HISTORIC MEETING: ARATS President Wang Daohan (left) and SEF Chairman Koo Chen-fu made world headlines on April 27, 2003, when they held the highest-level post-1949 cross-straits talks, in Singapore
After nine years, the Chinese mainland's Association for Relations Across the Taiwan Straits and Taiwan-based Straits Exchange Foundation, two nongovernmental organizations authorized to engage in talks on issues related to exchanges across the Taiwan Straits, resumed talks in Beijing on June 12-13, reaching two important agreements. Weekend cross-straits charter flights and mainland tourists crossing the pond to visit Taiwan are now a reality.
The breakthrough talks augur well for the development of relations across the Taiwan Straits and prompted Zhou Zhihuai, Deputy Director of the Institute of Taiwan Studies at the Chinese Academy of Social Sciences, to make several observations on this significant step and the impact going forward, in an article published by China Review News, a Hong Kong-based news agency.
Factors leading to talks
In less than one month after Kuomintang's Ma Ying-jeou took power in Taiwan, the Association for Relations Across the Taiwan Straits (ARATS) and the Straits Exchange Foundation (SEF) managed to resume talks. There were several factors that contributed to this encouraging progress.
First is the recognition of the political foundation for the resumption of ARATS-SEF talks, that is, the "1992 Consensus" on the one-China principle. This is a crucial point. As Hu Jintao, General Secretary of the Central Committee of the Communist Party of China (CPC), stressed in his meeting with Kuomintang Chairman Wu Poh-hsiung in late May that all other problems in mainland-Taiwan relations are open to discussion as long as both sides recognize the one-China principle.

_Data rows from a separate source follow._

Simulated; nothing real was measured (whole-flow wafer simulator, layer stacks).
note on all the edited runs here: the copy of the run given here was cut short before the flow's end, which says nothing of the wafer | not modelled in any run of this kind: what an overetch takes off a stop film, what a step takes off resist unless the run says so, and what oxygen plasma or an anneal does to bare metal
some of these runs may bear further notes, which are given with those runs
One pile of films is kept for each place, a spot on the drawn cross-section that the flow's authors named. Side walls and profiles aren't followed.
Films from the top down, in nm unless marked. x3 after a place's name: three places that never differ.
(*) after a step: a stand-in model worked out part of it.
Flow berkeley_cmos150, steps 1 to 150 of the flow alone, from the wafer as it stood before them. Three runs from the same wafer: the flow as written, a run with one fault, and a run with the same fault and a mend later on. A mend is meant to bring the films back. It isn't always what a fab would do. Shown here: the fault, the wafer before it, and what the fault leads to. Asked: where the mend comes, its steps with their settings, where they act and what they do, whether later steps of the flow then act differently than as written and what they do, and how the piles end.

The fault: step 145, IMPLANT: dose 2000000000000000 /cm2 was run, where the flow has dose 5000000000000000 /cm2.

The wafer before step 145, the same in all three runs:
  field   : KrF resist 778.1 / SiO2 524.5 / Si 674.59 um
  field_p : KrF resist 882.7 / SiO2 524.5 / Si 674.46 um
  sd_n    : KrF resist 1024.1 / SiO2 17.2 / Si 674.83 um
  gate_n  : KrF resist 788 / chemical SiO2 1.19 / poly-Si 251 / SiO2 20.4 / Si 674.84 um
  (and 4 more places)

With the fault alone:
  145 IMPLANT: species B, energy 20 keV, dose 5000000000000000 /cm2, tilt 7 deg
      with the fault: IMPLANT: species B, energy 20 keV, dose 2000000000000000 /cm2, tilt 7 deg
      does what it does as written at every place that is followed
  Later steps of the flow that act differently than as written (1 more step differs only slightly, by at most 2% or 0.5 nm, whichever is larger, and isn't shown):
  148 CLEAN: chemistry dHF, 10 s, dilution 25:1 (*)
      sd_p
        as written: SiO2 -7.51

Second is the sense to seize opportunities. During the rule of pro-independence Taiwan leaders Lee Teng-hui and Chen Shui-bian, they had neither the intention nor the ability to improve and develop cross-straits relations. As a result, opportunities were lost for common development and prosperity across the straits. Although some argue it's still too early to say whether Ma Ying-jeou's tenure signifies a "rare window of opportunity" for development in cross-straits relations, the will and actions to do so have become undeniable facts.